Carney changing tone

Bank of Canada governor Mark Carney has economists, and perhaps the markets, trying to read between the lines again, if not scratching their collective heads.

The central banker has made three public pronouncements in the past two weeks that have surprised listeners for their foreboding tone on economic developments, particularly since Carney is widely regarded as being in the glass-half-full crowd.

In recent speeches in Montreal and Regina, the bank governor was almost dismissive of indicators of economic improvement, warning that whatever good news existed was caused artificially by massive government and central bank stimulus. The private sector “is not there yet,” he cautioned.

And in a report from an off-the-record speech Tuesday at the Woodrow Wilson International Centre for Scholars in Washington, Carney broke with official Ottawa dogma in declaring Canada’s recession to be as deep as that in the U.S.

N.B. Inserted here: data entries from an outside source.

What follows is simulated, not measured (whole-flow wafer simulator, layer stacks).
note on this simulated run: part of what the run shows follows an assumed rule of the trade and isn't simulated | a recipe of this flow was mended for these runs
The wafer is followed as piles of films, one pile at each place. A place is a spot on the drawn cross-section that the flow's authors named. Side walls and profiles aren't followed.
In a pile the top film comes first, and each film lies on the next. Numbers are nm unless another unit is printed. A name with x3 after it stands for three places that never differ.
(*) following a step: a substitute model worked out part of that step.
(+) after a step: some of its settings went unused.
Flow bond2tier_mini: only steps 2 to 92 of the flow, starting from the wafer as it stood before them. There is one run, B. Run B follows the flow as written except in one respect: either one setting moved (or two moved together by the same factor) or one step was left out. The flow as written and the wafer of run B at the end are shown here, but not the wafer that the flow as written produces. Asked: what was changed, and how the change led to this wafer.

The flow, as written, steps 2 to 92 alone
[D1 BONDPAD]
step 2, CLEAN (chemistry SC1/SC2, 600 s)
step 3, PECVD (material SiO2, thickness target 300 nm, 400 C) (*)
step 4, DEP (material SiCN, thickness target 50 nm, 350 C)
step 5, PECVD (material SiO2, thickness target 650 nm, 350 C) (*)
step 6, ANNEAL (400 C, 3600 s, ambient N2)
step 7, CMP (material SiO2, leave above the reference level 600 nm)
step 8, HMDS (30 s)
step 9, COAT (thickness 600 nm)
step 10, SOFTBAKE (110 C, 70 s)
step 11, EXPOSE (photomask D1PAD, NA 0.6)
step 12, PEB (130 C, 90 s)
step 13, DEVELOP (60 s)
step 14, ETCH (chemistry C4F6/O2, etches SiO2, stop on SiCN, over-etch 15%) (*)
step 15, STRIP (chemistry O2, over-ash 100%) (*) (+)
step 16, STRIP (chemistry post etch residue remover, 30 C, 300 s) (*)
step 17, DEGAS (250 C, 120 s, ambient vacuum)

Bank officials refused to confirm or deny the remark, instead pointing to Carney’s last official forecast in April, which indeed has Canada’s gross domestic product shrinking by three per cent this year, as opposed to 2.4 per cent for the U.S.

“Nobody expects policymakers to be cheerleaders, but do they have to be naysayers?” asked Douglas Porter, deputy chief economist with the Bank of Montreal, who is among several who wonder at Carney’s transformation from Mr. Sunshine to Dr. Gloom in four months.

“The Bank of Canada is one of the few forecasters in the world that sees Canada underperforming the U.S. this year,” Porter notes.

But there’s more. Carney is also in an exclusive club of economic forecasters that sees Canada rebounding from the bottom at twice the rate of the U.S. next year, a prognosis he was reported to have repeated last week in Washington. Most see the two economies returning to slow growth of between 1.5 and two per cent next year.

As economists will readily admit, predicting how thousands of businesses and millions of consumers will behave next month or next year is part science and part black magic, particularly in volatile times such as these when stock markets appear to fluctuate wildly on the thinnest of premises.